The problem with Euler integration (and with all other numerical integration methods) is that its results are only accurate when its assumptions are valid. Because the gradient is not constant between pairs of time points, a certain amount of error will arise for each integration step, which over time will build up until the answer is completely inaccurate. In order to improve the quality of the integration, it is necessary to use more sophisticated approximations to the gradient. Check out for example the Runge-Kutta methods, which are a family of integrators which remove progressive orders of error term at the cost of increased computation time. If your function is differentiable, knowing the second or even third derivatives can also be used to reduce the integration error.
Fortunately of course, somebody else has done the hard work here, and you don't have to worry too much about solving problems like numerical stability or have an in depth understanding of all the details (although understanding roughly what is going on helps a lot). Check out http://docs.scipy.org/doc/scipy/reference/generated/scipy.integrate.ode.html#scipy.integrate.ode for an example of an integrator class which you should be able to use straightaway. For instance
from scipy.integrate import ode
def deriv(t, y):
return 0.01 * y * (1 - y)
my_integrator = ode(deriv)
my_integrator.set_initial_value(0.5)
t = 0.1 # start with a small value of time
while t < 3000:
y = my_integrator.integrate(t)
if y > 0.8:
print "y(%f) = %f" % (t, y)
break
t += 0.1
This code will print out the first t value when y passes 0.8 (or nothing if it never reaches 0.8). If you want a more accurate value of t, keep the y of the previous t as well and interpolate between them.
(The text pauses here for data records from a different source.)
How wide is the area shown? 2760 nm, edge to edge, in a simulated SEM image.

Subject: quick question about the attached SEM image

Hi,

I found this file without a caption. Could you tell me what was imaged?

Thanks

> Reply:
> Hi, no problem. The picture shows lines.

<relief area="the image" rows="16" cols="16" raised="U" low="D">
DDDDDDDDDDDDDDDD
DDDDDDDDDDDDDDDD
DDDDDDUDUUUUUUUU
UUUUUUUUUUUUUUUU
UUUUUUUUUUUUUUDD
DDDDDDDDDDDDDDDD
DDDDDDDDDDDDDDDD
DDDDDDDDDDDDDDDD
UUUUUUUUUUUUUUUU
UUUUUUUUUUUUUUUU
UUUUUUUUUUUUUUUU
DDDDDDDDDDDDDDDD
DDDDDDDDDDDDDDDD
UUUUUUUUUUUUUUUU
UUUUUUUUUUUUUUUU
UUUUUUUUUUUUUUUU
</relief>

As an addition to Krastanov`s answer:
Aside of PyDSTool there are other packages, like Pysundials and Assimulo which provide bindings to the solver IDA from Sundials. This solver has root finding capabilites.

Use scipy.integrate.odeint to handle your integration, and analyse the results afterward.
import numpy as np
from scipy.integrate import odeint
ts = np.arange(0,3000,1) # time series - start, stop, step
def rhs(y,t):
return 0.01*y*(1-y)
y0 = np.array([1]) # initial value
ys = odeint(rhs,y0,ts)
Then analyse the numpy array ys to find your answer (dimensions of array ts matches ys). (This may not work first time because I am constructing from memory).
This might involve using the scipy interpolate function for the ys array, such that you get a result at time t.
EDIT: I see that you wish to solve a spring in 3D. This should be fine with the above method; Odeint on the scipy website has examples for systems such as coupled springs that can be solved for, and these could be extended.

What you are asking for is a ODE integrator with root finding capabilities. They exist and the low-level code for such integrators is supplied with scipy, but they have not yet been wrapped in python bindings.
For more information see this mailing list post that provides a few alternatives: http://mail.scipy.org/pipermail/scipy-user/2010-March/024890.html
You can use the following example implementation which uses backtracking (hence it is not optimal as it is a bolt-on addition to an integrator that does not have root finding on its own): https://github.com/scipy/scipy/pull/4904/files

Calculating the area underneath a mathematical function

I have a range of data that I have approximated using a polynomial of degree 2 in Python. I want to calculate the area underneath this polynomial between 0 and 1.
Is there a calculus, or similar package from numpy that I can use, or should I just make a simple function to integrate these functions?
I'm a little unclear what the best approach for defining mathematical functions is.
Thanks.

If you're integrating only polynomials, you don't need to represent a general mathematical function, use numpy.poly1d, which has an integ method for integration.
>>> import numpy
>>> p = numpy.poly1d([2, 4, 6])
>>> print p
2
2 x + 4 x + 6
>>> i = p.integ()
>>> i
poly1d([ 0.66666667, 2. , 6. , 0. ])
>>> integrand = i(1) - i(0) # Use call notation to evaluate a poly1d
>>> integrand
8.6666666666666661
For integrating arbitrary numerical functions, you would use scipy.integrate with normal Python functions for functions. For integrating functions analytically, you would use sympy. It doesn't sound like you want either in this case, especially not the latter.

Look, Ma, no imports!
>>> coeffs = [2., 4., 6.]
>>> sum(coeff / (i+1) for i, coeff in enumerate(reversed(coeffs)))
8.6666666666666661
>>>
Our guarantee: Works for a polynomial of any positive degree or your money back!
Update from our research lab: Guarantee extended; s/positive/non-negative/ :-)
Update Here's the industrial-strength version that is robust in the face of stray ints in the coefficients without having a function call in the loop, and uses neither enumerate() nor reversed() in the setup:
>>> icoeffs = [2, 4, 6]
>>> tot = 0.0
>>> divisor = float(len(icoeffs))
>>> for coeff in icoeffs:
... tot += coeff / divisor
... divisor -= 1.0
...
>>> tot
8.6666666666666661
>>>

It might be overkill to resort to general-purpose numeric integration algorithms for your special case...if you work out the algebra, there's a simple expression that gives you the area.
You have a polynomial of degree 2: f(x) = ax2 + bx + c
You want to find the area under the curve for x in the range [0,1].
The antiderivative F(x) = ax3/3 + bx2/2 + cx + C
The area under the curve from 0 to 1 is: F(1) - F(0) = a/3 + b/2 + c
So if you're only calculating the area for the interval [0,1], you might consider
using this simple expression rather than resorting to the general-purpose methods.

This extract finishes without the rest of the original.